How Google Might Enable You to Translate Your Webpages Through a Proxy Server

In July, Google launched a beta version of their Page Speed Service, which collects content from your pages on the fly, and republishes it on a proxy, rewritten in a manner that should provide faster pages. Search Engine Watch wrote about this proxy service on July 29, 2011, and Adam Hopkinson in the comments points to details about the configuration page one sets up to control this service. The service appears to be one that Google will charge for once the beta is over.

What if Google also offered the ability to do other things through that proxy service such as offer localization of those pages, with the ability to set up translations of text on the page in different languages, or to change logos and other images for viewers from certain locations?

Imagine that rather than using machine translation, you could edit the proxy versions of your page through a browser, like the service from Israel that NETMASK Internet Technologies provides with their Netmask.IT! tool. That tool can work on webpages as well as on software products. Customers of Netmask Internet Technologies in the past, for at least the software localization that they offer, have included Siemens, Compaq, IBM, Data General, Sun, Oracle, Motorola, HP, and SGI.

Google was assigned the patents behind Netmask’s technology this past month, according to the USPTO assignment database, which doesn’t provide details of the transaction other than a September 1st assignment recorded on September 20th.

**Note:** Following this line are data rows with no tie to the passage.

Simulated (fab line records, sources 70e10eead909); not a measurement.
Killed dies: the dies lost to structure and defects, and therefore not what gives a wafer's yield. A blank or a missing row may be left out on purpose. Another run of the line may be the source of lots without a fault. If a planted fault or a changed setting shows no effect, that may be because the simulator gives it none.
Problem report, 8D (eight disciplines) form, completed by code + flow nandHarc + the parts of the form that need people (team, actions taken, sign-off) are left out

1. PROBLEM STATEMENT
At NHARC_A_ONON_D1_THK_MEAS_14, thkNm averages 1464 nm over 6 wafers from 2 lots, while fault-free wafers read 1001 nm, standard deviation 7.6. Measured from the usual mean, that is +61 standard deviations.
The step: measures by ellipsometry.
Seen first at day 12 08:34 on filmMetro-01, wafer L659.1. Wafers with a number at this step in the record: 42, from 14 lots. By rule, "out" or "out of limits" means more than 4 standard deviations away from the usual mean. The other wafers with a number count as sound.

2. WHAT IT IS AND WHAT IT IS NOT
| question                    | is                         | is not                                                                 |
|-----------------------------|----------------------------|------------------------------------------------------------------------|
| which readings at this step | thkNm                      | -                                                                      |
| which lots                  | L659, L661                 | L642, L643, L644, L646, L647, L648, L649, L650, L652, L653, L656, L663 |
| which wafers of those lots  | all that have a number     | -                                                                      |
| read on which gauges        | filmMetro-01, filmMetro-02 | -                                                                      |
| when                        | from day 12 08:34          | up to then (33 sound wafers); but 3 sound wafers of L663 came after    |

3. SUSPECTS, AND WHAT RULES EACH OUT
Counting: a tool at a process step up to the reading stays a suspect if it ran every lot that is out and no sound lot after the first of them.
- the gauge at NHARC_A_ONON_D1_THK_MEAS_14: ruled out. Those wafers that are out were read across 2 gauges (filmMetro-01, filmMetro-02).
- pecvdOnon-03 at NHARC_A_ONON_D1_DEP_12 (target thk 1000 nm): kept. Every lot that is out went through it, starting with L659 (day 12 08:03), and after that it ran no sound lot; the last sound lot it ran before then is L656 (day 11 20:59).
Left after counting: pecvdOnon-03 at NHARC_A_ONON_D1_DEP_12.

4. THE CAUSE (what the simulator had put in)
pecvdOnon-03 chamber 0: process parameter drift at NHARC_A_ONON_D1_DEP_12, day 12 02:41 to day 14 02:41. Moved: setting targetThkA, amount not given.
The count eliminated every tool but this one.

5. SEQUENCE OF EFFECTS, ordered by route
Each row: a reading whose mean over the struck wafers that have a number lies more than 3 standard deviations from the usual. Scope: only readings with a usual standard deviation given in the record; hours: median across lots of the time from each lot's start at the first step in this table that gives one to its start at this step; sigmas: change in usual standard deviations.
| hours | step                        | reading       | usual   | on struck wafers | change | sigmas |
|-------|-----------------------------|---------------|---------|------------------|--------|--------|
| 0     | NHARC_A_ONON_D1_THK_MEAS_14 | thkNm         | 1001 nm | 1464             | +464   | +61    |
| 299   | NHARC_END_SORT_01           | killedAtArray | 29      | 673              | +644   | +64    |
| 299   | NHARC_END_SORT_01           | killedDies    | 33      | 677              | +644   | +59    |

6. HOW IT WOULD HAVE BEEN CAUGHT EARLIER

We don’t know if Google will expand the Page Speed service to include the kind of localization offered in the patents, as well as some security measures described in one of them that includes a digital rights management approach that can make it difficult for automated scrapers to copy the content of a page.

Here are the 4 patents that were assigned to Google in the transaction:

Dynamic content conversion
Invented by Eliyahu Marmor
Assigned to Netmask (El-Mar) Internet Technologies Ltd.
United States Patent 7,987,293
Granted July 26, 2011
Filed: April 10, 2006

Abstract

A method of display modification in a client server web system, comprising, intercepting, by a web intermediary, a response to a client request, sent by a server in response to the request, the response including client side active content adapted to execute at a browsing software on a client computer; replacing at least one display-related code section in said response by a wrapper section that includes code for modification of at least one display element and code for executing the original display-related code section; and executing said wrapper section as client side active content at said client to generate a display, modified from a display that would have been generated by executing the response.

Configuration setting
Invented by Eliyahu Marmor
US Patent Application 20070055739
Published March 8, 2007
Filed: April 3, 2006

Abstract

A method of defining customization for electronic content retrieved over an electronic connection (100, FIG. 1), which retrieves electronic content from a remote server (110) to a local client (102); edits the content at the local client by a user using a WYSIWYG editor, wherein AUTHORIZED USER REQUEST PAGE 202 said editor is a standard software used for displaying of content and wherein said editing does not require installation of software requiring user authorization; and automatically generates at least one customization definition based on said editing, said customization definition suitable for automatic applying to said content.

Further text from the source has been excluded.